During the time of the Enlightenment there was unbounded optimism in Natural Law as an “infallible source of authority.”60 Locke is a good example of the attitude that “it was now possible to use the laws of nature as they had been proclaimed by Newton for the purpose of determining those Natural Laws on which human society must be founded… Although the rejection of the biblical pattern for human society was implicit in these assumptions which Locke deduced from Newton, he never pushed them to their logical conclusions.”61 Locke’s Christianity kept him from throwing out the benefits of Biblical morality, but he wanted that Biblical morality to be expressed independently of the authority of Scripture.62 “His chief interest was the formulation of a natural theology, by which he meant a Christianity which would conform to the dictates of right reason.”63
In his Of Civil Government 64 Locke sought to make Natural Law distinct from the will of man (paragraph 4) and above the legislature as an “Eternal Rule to all Men, Legislators as well as others” (paragraph 135). In order to impress upon his readers the transcendence of this Natural Law he called it “the Will of God” (paragraph 135). Locke does not however, succeed in taking Natural Law out of the hands of men, for the principles that he deduces from it are so general (“preservation of mankind,” “seeking the public good,” “May not destroy, enslave, or designedly to impoverish the Subjects,” etc.) that a ruler can fill them with any content he desires.
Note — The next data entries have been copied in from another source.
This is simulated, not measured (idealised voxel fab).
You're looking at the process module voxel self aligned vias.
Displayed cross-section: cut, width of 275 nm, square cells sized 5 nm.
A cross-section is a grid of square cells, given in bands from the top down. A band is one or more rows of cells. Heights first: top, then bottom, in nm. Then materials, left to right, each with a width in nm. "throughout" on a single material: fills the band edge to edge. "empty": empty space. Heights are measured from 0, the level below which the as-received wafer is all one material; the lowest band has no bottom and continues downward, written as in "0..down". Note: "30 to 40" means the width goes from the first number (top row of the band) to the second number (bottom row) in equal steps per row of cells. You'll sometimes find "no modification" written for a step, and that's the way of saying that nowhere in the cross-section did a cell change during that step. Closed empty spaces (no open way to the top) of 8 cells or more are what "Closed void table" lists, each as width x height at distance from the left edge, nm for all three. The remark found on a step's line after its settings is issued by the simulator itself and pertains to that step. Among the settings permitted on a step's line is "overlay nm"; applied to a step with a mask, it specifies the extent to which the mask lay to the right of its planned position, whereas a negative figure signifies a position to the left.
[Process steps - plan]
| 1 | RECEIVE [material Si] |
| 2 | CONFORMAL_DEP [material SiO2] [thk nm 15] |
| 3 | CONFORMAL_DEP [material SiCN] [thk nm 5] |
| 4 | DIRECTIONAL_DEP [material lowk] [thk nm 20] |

Twentieth century Christian Natural Law thinkers try to make a division between Biblical law and Natural Law similar to that made by Grotius. For example Alan Johnson denies that Scripture contains all the moral principles that can be found in Natural Law.65 Instead he says,
Jesus is repeatedly appealing to a human consensus about what sort of acts are just and unjust, a consensus not derived logically from the written revelation but resting on ideas [note the similarity to Plato’s realm of ideas] about ethics formed by reflection on man’s nature and social life - which one might conveniently refer to as some sort of NML [Natural Moral Law] thinking…His emphasis on the justice of God requires that his audience have some agreed-upon moral standards by which even God can be judged [NB that this can only happen if law is external to God].66
J. Barton, another evangelical says in a similar vein,
Abraham is appealing to some kind of moral norm by which even God can in principle be judged; though of course the point of the argument is that in fact God never does deviate from this norm. But the very possibility of asking the question does seem to indicate that men may obtain their moral norms, not just from what God chooses to reveal, but from the perception of some ethical principle inherent in the way things are.67
…the prophets who use the notion of poetic justice are implicitly appealing to a human consensus about what sort of acts are just and unjust, which is not logically derived from the revelation of moral norms by God, but rests on ideas about ethics formed by reason - which one might conveniently refer to as Natural Law.68
Not all modern evangelical proponents of Natural Law (or even Roman Catholic writers for that matter) would want to make Natural Law something that is external to God’s being and something that God Himself is subject to. Many would seek to have at least a formal identity with the Decalogue, and therefore God Himself, but when it comes to setting forth the duties of the civil magistrate, every Natural Law advocate that I have read or heard has had no problem in pitting civil penology derived from Natural Law against Scriptural penology.69 This at least gives the appearance of setting God against Himself.
Moreover, as we will see in the second part of the book, many of the Natural Law formulations of non-penological moral principles also contradict Scripture. Even the definition of “morals” in Natural Law theory becomes very fuzzy when some writers hold to a more classical view of eternal and unchangeable principles70 (closer to Scripture) and others hold that the content of Natural Law can change as human nature changes.71
A charitable reading of evangelical Natural Law writers might give the impression that a source of morals independent of Scripture is sought because of apologetic concerns. If apologetics were the only concern, there would be no need to go beyond what Calvin did, as we will seek to show in our third section of the book. Instead, we discover an unnecessary (unnecessary from a Van Tillian perspective) divorcing of Natural Law from religion in order to present “neutral morals” to the unregenerate. Evangelicals often quote William K. Frankena72 approvingly to show that morality is not logically dependent upon religion. If this is apologetics, then it is an apologetics that has capitulated to the pagans and cannot show the moral bankruptcy of an ethics divorced from God.
During the time spanning the Renaissance to the modern period, there were many critical voices raised against Natural Law theories of every kind. Machiavelli was a great enemy of Natural Law, as was Hobbes a century later. Hume raised a devastating critique of Natural Law in his day. There is no lack of ammunition for a modern skeptic to throw against Natural Law theories. However, it still remains true that Natural Law theory of one form or another has been the only intellectual force that unregenerate men have had to oppose the tyranny of legal positivism. As mentioned in the introduction to this book, the judges at the Nuremberg trials had to dig into the discarded bag of Natural Law in order to be able to successfully argue that the Nazi war criminals were indeed criminals guilty of breaking a “law.” The United Nations and other agencies have also from time to time appealed to Natural Law as a last resort.73 Is Natural Law the answer to tyranny or is it just a substitution of one tyranny for another?74 The rest of this will be devoted to answering that question.